KALAMAZOO – The Department of Theatre at Western Michigan University in Kalamazoo has added 12 Claypaky Axcor Spot 300 moving LED fixtures to its inventory. The lights serve three theatres in the department’s complex as well as an additional performing space elsewhere on campus. The spots are making their debut during the 2018-19 theatre season.
More details from Claypaky (www.actlighting.com):
The Axcor Spot 300s replace ageing moving lights, which are at the end of their life cycle. “I had been looking for LED-based fixtures capable of projecting patterns and with a varied range of colors,” says Matthew Knewtson, Professor of Theatre and Lighting Design. “I found the Axcor Spots in doing online research, and colleagues recommended the Claypaky fixtures as a viable option.”
The new Axcor 300 family of moving LED fixtures brings Claypaky’s no-compromise quality and performance to the broad mid-market. The Axcor Spot 300 has 17 gobos on two wheels, including seven high-quality dichroic rotating gobos. Weighing just 45 lbs and measuring a little over a foot and a half, the Axcor Spot 300 incorporates features that are not often found in models of this size, such as a rotating prism, a motorized iris, a soft edge filter, a 16-bit dimmer and a 8-40° zoom.
The Axcor Spot 300s were purchased from BMI Supply in Queensbury, New York. ACT Lighting, Inc. is the exclusive distributor of Claypaky lighting in North America.
Professor Knewtson quickly deployed the fixtures on the fall production of “Women on the Verge of a Nervous Breakdown,” a musical for which he provided the lighting design. “I used the Axcor Spot 300s to create the effect of a taxi moving thru the streets of Madrid. I also used them for a motion picture effect as well as more mundane uses such as pattern and color wash,” he explains.
Since then the theatre students have used the Axcor Spot 300s for an automated fixture workshop in which each student designs the automated lighting for a song of their choice. Their productions are presented in two live performances for the rest of the theatre and the dance departments.

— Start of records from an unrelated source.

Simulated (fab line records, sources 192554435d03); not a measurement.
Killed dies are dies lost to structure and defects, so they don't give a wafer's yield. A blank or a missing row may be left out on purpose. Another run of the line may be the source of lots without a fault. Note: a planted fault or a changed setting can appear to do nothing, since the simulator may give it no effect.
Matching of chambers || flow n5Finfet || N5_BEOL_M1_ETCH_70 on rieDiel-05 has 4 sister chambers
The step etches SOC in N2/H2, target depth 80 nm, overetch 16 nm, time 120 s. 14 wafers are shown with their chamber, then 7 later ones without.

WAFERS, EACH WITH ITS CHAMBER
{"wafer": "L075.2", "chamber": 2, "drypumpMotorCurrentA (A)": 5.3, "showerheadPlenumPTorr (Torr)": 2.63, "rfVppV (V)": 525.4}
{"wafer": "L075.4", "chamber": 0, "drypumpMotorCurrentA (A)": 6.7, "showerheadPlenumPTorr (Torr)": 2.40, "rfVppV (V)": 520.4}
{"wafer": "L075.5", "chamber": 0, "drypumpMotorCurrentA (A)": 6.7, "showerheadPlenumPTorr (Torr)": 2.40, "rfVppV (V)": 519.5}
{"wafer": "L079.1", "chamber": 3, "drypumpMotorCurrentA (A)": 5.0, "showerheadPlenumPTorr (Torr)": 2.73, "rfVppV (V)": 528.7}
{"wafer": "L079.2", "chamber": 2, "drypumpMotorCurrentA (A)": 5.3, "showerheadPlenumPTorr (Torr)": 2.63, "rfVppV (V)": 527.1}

“We also have a full slate of productions on tap for the new year,” says Knewtson. “I’m designing the lighting for ‘The Man Who Shot Liberty Valance’ in February, and plan to use the Axcor spots for effects lighting, wash systems and more. We’re sure to use them on ‘The Dancing Granny’ in March, and the new spots will certainly be part of our last production of the season, ‘Guys & Dolls.’”
Investing in the Axcor Spot 300s represents “a real step forward for us,” says the professor. “We try to stay on the cutting edge with our equipment, and the new spots are the first LEDs we’ve had that generate a white light and color mix with filters.”